Lasith Malinga, I read in one of the morning papers, practices his devastating late swinging yorkers by placing a pair of boots where the batsman’s feet would be, and trying to knock its toes off. Nice. Reminds me the silly season is about to begin later today, with another clutch of one dayers we’ll watch reflexively and forget as soon as they are over, if not sooner.
In the week or so that I was away, everyone and his uncle appears to have been busy writing the obituary of the one day game. Here for instance is Mike Henderson about a one day series no one gives a hoot in hell about.
As Kingsley Amis said, more will mean worse. After this interminable bunfight against the Australians, England go immediately to the Champions Trophy in South Africa, then return to the republic for a tour that kicks off with 11 one-day matches, over 20 and 50 overs, before the first Test starts in Centurion on Dec 16. Were England to reach the Champions Trophy final, a long shot admittedly, they will have played 25 one-day matches between Tests.
The problem, suggests Stephen Brenkley, is that in the 50 over version there is a prolonged period when the game is in a state of stasis.
It is the manner in which the players approach the game. Between roughly the 20th over and the 40th in most innings of one-day internationals the game is put in a kind of suspended animation in which the bowlers bowl and the batsmen bat, but only way, as if by unspoken agreement.

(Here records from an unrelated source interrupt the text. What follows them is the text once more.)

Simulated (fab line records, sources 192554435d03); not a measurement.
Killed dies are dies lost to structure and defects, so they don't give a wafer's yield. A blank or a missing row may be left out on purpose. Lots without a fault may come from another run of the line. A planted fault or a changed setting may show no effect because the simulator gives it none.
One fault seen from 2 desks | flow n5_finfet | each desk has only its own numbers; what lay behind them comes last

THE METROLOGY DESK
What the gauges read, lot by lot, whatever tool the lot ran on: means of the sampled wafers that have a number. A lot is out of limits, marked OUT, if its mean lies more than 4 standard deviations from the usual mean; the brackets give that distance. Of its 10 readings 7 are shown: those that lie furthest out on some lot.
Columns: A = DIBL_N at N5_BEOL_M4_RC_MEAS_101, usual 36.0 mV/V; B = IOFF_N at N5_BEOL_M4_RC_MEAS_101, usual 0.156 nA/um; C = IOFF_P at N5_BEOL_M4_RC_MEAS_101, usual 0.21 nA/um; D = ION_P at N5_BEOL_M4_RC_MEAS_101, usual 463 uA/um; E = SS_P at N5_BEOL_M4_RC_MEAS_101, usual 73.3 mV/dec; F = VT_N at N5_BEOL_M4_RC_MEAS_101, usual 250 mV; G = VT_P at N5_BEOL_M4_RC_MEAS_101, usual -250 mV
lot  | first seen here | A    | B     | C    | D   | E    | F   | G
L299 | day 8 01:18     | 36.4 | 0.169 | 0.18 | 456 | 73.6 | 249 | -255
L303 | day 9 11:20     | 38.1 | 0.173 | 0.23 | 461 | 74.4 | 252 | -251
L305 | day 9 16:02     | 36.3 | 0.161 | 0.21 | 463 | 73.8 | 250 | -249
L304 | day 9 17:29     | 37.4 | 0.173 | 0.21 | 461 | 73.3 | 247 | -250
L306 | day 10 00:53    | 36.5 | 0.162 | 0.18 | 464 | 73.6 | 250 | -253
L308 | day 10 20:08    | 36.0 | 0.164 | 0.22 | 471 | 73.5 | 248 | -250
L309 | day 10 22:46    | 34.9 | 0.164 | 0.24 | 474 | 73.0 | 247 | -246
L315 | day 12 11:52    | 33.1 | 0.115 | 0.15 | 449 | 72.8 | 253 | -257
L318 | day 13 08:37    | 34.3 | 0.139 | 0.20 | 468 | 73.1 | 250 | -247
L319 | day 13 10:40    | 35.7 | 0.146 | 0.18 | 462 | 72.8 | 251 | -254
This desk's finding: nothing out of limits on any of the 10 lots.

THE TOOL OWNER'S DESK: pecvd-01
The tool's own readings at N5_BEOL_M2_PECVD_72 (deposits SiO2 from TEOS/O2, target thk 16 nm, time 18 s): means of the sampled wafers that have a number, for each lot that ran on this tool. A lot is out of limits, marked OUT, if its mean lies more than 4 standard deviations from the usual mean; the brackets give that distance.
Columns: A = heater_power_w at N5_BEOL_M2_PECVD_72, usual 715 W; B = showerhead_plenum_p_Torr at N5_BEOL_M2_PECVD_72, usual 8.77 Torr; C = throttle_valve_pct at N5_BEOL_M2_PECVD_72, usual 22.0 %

Defensive fields are set, runs are nurdled and squeezed rather than struck, it is risk-free on both sides. Anything beyond is a bonus. Things start to happen again in the 40th over. It was like that at Lord’s again yesterday. Australia, having reach 75 for three off 20 overs, were 169 for six from 40 and then added 80 in the final 10. Perfectly innocent Sunday afternoon slumbers were disturbed all round the ground.
It is formulaic cricket, which the introduction of power plays has not fully addressed, and its torpid effect has been aggravated by the advent of Twenty20 which is not perpetually exciting but is short. And at least in 20-over cricket, somebody is always trying something.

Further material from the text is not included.